In other words, time is how you positively expose yourself to luck while investing. Stock market returns are quite random over short time periods like a day or a week. The variation can be significant even over a full year (which is the typical frequency at which a lot of investors evaluate performance). Looking at the last 101 years (1923 – 2023), stock market returns have been positive across 75 calendar years (74% of the time), but as you can see in the chart below, the variation is massive. We’ve seen calendar year returns as high as 54% (1932) and as low as -42% (1930). In fact, in 12 of those calendar years, annual returns were below -10%.

But as the time horizon extends, the odds of success go up. Returns across rolling 5-year periods were positive 89% of the time and ranged from -12% to 28% (annualized). Move to 10 years, and it’s even better, with rolling 10-year returns positive 97% of the time. There’s never been a rolling 20- or 30-year period in which stock market returns were negative. In fact, the worst 30-year return was 8.5% (1929 – 1958) – which meant $10,000 invested would have “only” turned into about $115,000.

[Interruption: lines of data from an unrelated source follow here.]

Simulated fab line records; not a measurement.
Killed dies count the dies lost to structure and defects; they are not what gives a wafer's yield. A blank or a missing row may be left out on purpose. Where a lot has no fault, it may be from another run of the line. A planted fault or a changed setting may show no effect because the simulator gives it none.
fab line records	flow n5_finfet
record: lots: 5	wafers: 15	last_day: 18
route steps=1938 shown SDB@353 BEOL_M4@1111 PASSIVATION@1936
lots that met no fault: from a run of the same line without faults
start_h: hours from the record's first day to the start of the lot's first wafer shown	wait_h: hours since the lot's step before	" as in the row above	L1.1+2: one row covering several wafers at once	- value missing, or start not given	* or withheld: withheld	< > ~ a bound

In short, time diversifies risk.

“Stay With the Market, In Sensible Investments”

I think it’s safe to say, Prof. Siegel meant that you want your equity portfolio to be broadly diversified, perhaps in something like the S&P 500, or the total stock market, which includes mid- and small-cap stocks. The results I showed above are for the S&P 500. While it’s widely thought of as a “passive” index, the components within are anything but “buy and hold.”

  • As companies get larger by market capitalization, they become a larger portion of the index. So, there’s inherent (long-term) momentum within its construction.
  • The S&P 500 “index committee” actively decides which companies go in and out of the index each year, manifesting in about 5% turnover per year, i.e. about 20 names go in and out on average. Just since 2015, about 180 companies in the S&P 500 have been replaced, so the S&P 500 you bought in 2015 is very different from the S&P 500 you buy today.

In short, the broad S&P 500 index, or “the market” evolves with the economy, which is a great way to grow and preserve wealth.

In contrast, concentrated stock positions can sometimes be a great way to grow wealth (this is where luck really comes in), but it’s almost always a terrible way to preserve wealth. Hendrik Bessembinder, a Professor of Finance at Arizona State University, looked at about 26,000 stocks listed on the NYSE, Amex, and Nasdaq exchanges from 1926-2016 and found some amazing results

  • Just 43% of the stocks (about 4 out of 10 stocks) have a buy and hold return above that of T-bills over their entire lifetime.
  • More than half of them deliver negative lifetime returns.
  • The single most frequent outcome for individual stocks over their full lifetime is a loss of 100%!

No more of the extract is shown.